Goodreads Monday is a weekly meme that was started by @Lauren’s Page Turners. This meme is quite easy to follow – just randomly pick a book from your to-be-read list and give the reasons why you want to read it. It is that simple.


This week’s book:

Shuggie Bain by Douglas Stuart

Blurb from Goodreads

Shuggie Bain is the unforgettable story of young Hugh “Shuggie” Bain, a sweet and lonely boy who spends his 1980s childhood in run-down public housing in Glasgow, Scotland. Thatcher’s policies have put husbands and sons out of work, and the city’s notorious drugs epidemic is waiting in the wings. Shuggie’s mother Agnes walks a wayward path: she is Shuggie’s guiding light but a burden for him and his siblings. She dreams of a house with its own front door while she flicks through the pages of the Freemans catalogue, ordering a little happiness on credit, anything to brighten up her grey life. Married to a philandering taxi-driver husband, Agnes keeps her pride by looking good–her beehive, make-up, and pearly-white false teeth offer a glamourous image of a Glaswegian Elizabeth Taylor. But under the surface, Agnes finds increasing solace in drink, and she drains away the lion’s share of each week’s benefits–all the family has to live on–on cans of extra-strong lager hidden in handbags and poured into tea mugs. Agnes’s older children find their own ways to get a safe distance from their mother, abandoning Shuggie to care for her as she swings between alcoholic binges and sobriety. Shuggie is meanwhile struggling to somehow become the normal boy he desperately longs to be, but everyone has realized that he is “no right,” a boy with a secret that all but him can see. Agnes is supportive of her son, but her addiction has the power to eclipse everyone close to her–even her beloved Shuggie.

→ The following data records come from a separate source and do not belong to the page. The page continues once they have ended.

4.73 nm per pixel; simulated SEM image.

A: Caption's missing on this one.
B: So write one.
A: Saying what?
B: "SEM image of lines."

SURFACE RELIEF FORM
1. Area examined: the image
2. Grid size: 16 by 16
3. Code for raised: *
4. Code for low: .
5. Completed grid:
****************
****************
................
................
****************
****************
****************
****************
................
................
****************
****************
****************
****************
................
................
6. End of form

A heartbreaking story of addiction, sexuality, and love, Shuggie Bain is an epic portrayal of a working-class family that is rarely seen in fiction. Recalling the work of Edouard Louis, Alan Hollinghurst, Frank McCourt, and Hanya Yanagihara, it is a blistering debut by a brilliant novelist who has a powerful and important story to tell. 


Why I Want To Read It

Yet another 2020 Man Booker Prize List Book. Last week, I featured Anne Tyler’s Redhead by the Side of the Road which was longlisted for the award. That was a day before the short list came out. Unfortunately, Redhead by the Side of the Road failed to make the cut for the six shortlisted books. In a surprising upset (in literary magnitude at least), Hilary Mantel’s The Mirror and the Light also missed the mark. The Mirror and the Light is the final installment to her Thomas Cromwell Trilogy; and oh yes, the first two books in the the trilogy took home the Man Booker Prize.

In a nutshell, the 2020 Man Booker shortlist drew mixed but mostly positive reactions, some even praising the committee for coming up with the most “diverse” shortlist in years. One of the books in the shortlist is Douglas Stuart’s Shuggie Bain. Its being shortlisted is the primary reason why I want to read it. Learning more about the book – how it grapples with sexuality and identity, substance and physical abuse – made me look forward to it even more. Yes, it does sound very heavy and depressing but I somehow feel that there is a hopeful message at the end of it all.

Shuggie Bain, apparently, is a coming-of-age story set in an environment where violence permeates; for a lack of better superlative, “ugly”. I personally like coming-of-age stories. Done properly, they are very ruminating. They are wells from which deep lessons emanate. I am looking at Shuggie Bain not just of what I expect is an emotional rollercoaster (“heartbreaking” is a common description) but I am looking at how vividly Stuart will weave the pains of growing up.

Thus ends my Goodreads Monday post. How about you fellow reader, what book do you want to read? I hope you can share it in the comment box. For now, happy reading! Have a great week ahead!